×
- Strange but true: if you promise lots of big tax cuts, and no new taxes, and a balanced budget, you're almost certainly lying about something. John McCain apparently doesn't realize that saying 1 - 1 = 2 is not straight talk.
- The North Carolina GOP is running an an ad against two Democratic candidates in the state who have endorsed Obama using footage of Jeremiah Wright's "God damn America" sermon. The ad is pretty much what you'd expect: OMG! Barack Obama like totally "SAT IN HIS PEW!!!" while some black dude said some bad things about America. He clearly is a terrorist!!! Except that he wasn't actually in the church when the clip the ad uses was recorded. As Kevin Drum pointed out, John McCain and the national RNC chairman Mike Duncan are so outraged that they ... sent an email and left a polite voice mail message respectively. Feel the fury! I'm sure with this kind of strong response we won't see these sorts of tactics in the general election.
- Marc Ambinder makes a weirdly compelling, though ultimately unconvincing, case that Obama's loss in Pennsylvania might actually make superdelegates more likely to endorse him than they would have been had he lost more narrowly. Still, even if this isn't completely right, it still suggests that the effect of Pennsylvania is more complicated than we realize.

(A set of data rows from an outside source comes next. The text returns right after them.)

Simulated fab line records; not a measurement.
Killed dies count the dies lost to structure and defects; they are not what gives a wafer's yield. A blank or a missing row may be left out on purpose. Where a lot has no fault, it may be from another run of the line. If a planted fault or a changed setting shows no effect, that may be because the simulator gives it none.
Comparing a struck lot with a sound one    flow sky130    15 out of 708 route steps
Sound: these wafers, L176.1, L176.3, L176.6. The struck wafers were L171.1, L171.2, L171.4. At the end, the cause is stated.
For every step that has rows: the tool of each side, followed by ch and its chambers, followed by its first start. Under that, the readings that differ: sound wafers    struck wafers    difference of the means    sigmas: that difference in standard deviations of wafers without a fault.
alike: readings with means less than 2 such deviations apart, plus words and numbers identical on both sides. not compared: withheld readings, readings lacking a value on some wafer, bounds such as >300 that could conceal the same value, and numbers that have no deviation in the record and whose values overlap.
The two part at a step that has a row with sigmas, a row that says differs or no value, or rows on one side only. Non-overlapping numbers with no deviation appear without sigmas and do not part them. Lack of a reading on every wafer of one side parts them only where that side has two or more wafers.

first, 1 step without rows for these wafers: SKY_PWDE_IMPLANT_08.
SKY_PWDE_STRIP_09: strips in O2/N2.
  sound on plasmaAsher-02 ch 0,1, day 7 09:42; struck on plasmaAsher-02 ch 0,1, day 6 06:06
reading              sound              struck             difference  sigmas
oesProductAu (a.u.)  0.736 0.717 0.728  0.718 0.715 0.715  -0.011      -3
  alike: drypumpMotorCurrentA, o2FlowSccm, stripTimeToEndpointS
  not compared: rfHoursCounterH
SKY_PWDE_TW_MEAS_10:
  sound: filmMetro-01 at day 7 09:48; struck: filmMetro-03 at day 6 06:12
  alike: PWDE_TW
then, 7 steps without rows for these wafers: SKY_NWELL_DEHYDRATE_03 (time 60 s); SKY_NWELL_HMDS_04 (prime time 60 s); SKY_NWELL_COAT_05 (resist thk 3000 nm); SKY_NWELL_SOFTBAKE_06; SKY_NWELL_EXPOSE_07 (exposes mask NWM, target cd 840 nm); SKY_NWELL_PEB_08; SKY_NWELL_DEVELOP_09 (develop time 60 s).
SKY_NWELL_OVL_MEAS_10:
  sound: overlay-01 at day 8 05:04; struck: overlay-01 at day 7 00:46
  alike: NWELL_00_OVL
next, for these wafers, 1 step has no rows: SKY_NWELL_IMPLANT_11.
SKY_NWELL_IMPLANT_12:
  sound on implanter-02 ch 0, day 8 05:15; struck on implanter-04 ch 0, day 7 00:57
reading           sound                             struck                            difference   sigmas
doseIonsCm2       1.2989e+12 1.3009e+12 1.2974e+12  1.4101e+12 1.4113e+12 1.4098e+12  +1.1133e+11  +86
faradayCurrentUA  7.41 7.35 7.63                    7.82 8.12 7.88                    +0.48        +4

- Christopher Beam makes an under-appreciated point: We have no idea what the actual popular vote is because there's just no way to know how many people caucused in caucus states and, anyway, caucus turnout isn't comparable to primary turnout.
- The Clinton campaign looks likely to raise $10 million today.
- Tom explains how Clinton's victory is due to her mad skillz with white women.
- Jonathan Cohn has a great post which points out that, despite two months of Wrightgate, bittergate, Tuzlagate, etc., Obama and Clinton have maintained a steady tie with McCain in hypothetical head-to-head match-ups. That suggests that there's a ceiling on McCain's support of 45 percent and that once the general election actually starts, whoever takes the Democratic nomination will take the lead.